‘As students, we want to be more vocal about Black History Month’
Cherise, a pupil at Pangbourne College, explains how the school community is celebrating the achievements of black people through a series of student-led projects and activities.
As Barack Obama once said: “Change will not come if we wait for some other person or some other time. We are the ones we’ve been waiting for. We are the change that we seek.”
Black History Month, which takes place in October, has been celebrated in the UK for over 30 years. It’s a month dedicated to acknowledging and celebrating the achievements of black people throughout history, because the truth is, so many black voices have been silenced for too long and it’s time for black people to be recognised for their contributions to society. This celebration allows everyone to come together as a community and understand the importance of black culture and heritage which penetrates all areas of our society.
At Pangbourne, we have a Racial Inclusion and Diversity Working Party which helps students of colour come together and bring forth ideas to make Pangbourne a more inclusive and safer environment. In one of the meetings, it was decided that we needed to be more vocal about Black History Month and how it is celebrated.
As a result, we invited the heads of department to contribute their ideas on how to properly appreciate Black History Month and educate pupils on the importance of the event with completely student-led ideas and activities. Naturally, ‘Team Pangbourne’ rose to the challenge and I’m delighted to share some of the activities that will be taking place at the College throughout October.
In art, GCSE students will be looking at the work of Frank Bowling and Sonia Boyce who are British artists recognised for their abstract and inspirational work that has influenced art in many different ways to this day. Similarly, the DT department is covering theories on famous black architects and designers. They will be looking at the influence of different cultures from around the world in design, and how this has impacted predominantly white nations over the past few years.
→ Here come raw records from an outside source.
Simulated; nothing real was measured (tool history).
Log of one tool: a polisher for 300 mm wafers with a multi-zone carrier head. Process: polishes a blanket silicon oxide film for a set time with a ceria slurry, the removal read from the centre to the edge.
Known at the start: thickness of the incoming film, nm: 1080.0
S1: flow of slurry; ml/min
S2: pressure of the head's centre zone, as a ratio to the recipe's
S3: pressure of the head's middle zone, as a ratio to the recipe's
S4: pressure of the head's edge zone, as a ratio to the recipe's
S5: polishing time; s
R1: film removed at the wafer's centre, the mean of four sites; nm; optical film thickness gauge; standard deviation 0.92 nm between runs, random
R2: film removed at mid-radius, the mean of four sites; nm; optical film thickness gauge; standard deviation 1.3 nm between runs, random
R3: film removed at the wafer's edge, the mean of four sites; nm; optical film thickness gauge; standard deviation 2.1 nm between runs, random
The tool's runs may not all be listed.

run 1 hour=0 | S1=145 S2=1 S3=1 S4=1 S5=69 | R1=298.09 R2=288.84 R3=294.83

In Year 11 business, pupils are learning about the social impact and influence of migration, including the Windrush Generation. This is such an important topic to learn because of how much it affected black people from the 1930s until now. Especially with the issue of Brexit and deportation becoming more and more prominent in the media, it’s essential to remain educated on these issues throughout the world.
The drama department is holding evening screenings of performances of ‘Barbershop Chronicles’ by Inua Ellams, ‘Small Island’ by Andrea Levy & Helen Edmundson, and ‘Can I Live?’ by Fehinti Balogun, which looks at different perspectives of life as a black person in our society.
The history department is working on an inclusivity video that recognises the importance of the history each individual holds and the impact of understanding your own history and heritage. The sciences are studying powerful individuals who influenced science, such as CV Raman. They will also study a movie called ‘Hidden figures’, which is a film about African-American women who worked at NASA in the 1960s. It’s based on the true story of the lives of Mary Jackson, Katherine G. Johnson, Dorothy Vaughan and a number of other black women who influenced science in many ways.
In computing, pupils are studying the lives of influential African-American computer science pioneers such as Booker T. Washington, Jake Johnson, Gwendolyn Brooks, Vivien Thomas, and many more. The geography department is studying cultural diversity and citizenship and how that impacts minorities across the globe. GCSE students are looking into the poverty of countries like Haiti and how it links to the slave trade and colonial debt.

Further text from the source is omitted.